2010 and 2011 Exhibits Exposiciones de 2010 y 2011

2011

The artists
Leidy Vanesa Vahos
Natalia Giraldo Giraldo
Maria Cecilia Cardona Gaviria
Tatiana Carolina de Los Rios Gaviria

If you type “Mujer” + “Medellín” in Google, most of the first 15 pages direct us as browsers worldwide to prostitution, mail-order brides and sex tours. In this exhibition, we seek to complicate these representations of women in Medellín by including diverse social, cultural, and physical contexts in which women build the city of Medellín.

This exhibition features photographs, video, written word and an interactive multi-media living room installation made by and about women who are Medellín’s community leaders, mothers and daughters, actors in armed conflict and peace workers in this city that has suffered successive cycles of violence.

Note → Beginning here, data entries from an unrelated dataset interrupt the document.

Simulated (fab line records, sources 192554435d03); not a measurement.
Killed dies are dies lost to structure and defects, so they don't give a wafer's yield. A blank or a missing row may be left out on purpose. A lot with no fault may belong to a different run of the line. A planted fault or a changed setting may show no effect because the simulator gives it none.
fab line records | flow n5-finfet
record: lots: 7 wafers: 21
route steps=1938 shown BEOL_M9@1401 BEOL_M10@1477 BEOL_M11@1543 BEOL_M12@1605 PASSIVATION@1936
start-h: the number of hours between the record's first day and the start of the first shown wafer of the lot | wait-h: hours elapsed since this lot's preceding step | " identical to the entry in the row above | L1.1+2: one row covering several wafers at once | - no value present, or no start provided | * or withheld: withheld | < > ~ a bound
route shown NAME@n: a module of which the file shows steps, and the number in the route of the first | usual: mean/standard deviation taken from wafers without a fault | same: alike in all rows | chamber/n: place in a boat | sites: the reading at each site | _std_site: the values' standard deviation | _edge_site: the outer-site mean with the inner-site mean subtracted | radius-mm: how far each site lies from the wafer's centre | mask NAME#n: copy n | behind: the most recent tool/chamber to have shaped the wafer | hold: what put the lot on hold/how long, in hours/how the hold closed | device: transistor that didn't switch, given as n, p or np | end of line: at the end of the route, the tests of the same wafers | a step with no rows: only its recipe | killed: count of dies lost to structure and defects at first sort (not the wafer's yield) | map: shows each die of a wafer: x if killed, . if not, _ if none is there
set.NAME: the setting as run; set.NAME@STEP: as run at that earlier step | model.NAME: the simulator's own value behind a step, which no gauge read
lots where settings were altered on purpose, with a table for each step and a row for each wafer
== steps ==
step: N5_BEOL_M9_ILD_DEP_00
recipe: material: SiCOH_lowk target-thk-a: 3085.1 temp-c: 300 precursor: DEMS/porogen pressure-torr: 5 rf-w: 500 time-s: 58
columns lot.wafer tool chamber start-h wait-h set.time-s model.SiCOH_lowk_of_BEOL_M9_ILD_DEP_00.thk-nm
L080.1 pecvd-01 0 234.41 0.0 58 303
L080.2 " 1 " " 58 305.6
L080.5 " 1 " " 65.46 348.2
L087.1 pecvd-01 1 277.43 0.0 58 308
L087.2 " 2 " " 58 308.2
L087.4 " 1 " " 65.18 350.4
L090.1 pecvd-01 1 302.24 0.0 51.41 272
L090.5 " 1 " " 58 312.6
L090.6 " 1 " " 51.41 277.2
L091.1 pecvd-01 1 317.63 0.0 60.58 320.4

More than 120 Emerson students in First Year Research Writing classes collaborated with PBM exhibits’ young emerging artists via Facebook and video-conference to bring the art and the artists to this exhibit.

2010

The artists
Estephanie Vásquez Gutiérrez
Isabel Cristina Hernández Gallego
Alexander Silva Carmona
Susana Uribe Madrid
César Augosto Muñoz Toro
Juan Pablo Soto Posada
Clara Elena Mojica Vélez
Natalia Isabel Pérez Villegas
Jorge Jaramillo Reyes
Nathalie Montoya Arango

For more than 4 decades, the most well known Boston-Medellín connection has been cocaine. We seek to create a more complicated, more accurate connection and image of Medellín: art and education as peace process. The main theme of the exhibit is “la vida cotidiana como fuerza de paz / everyday life as peace force.” We want youth to show their city in their own words and images. We do not seek to hide violence. Rather we believe that to show any city only through the lense of violence makes invisible to the world the efforts of our communities and families at everyday life as peace force. This invisibility is also a violence. It reduces Colombia and Colombians to nothing more than violence, poverty, and drugs. It makes it easy for us to fear this country, this city, “them.” Fear makes it easy for us to choose not to know. We, as citizens of our city, our country, our world, believe that we need more than just fear of each other; we need to see ways we are connected to each other. This is why we want to show you that in Medellín, violence is not the whole story. Bienvenido a Medellín.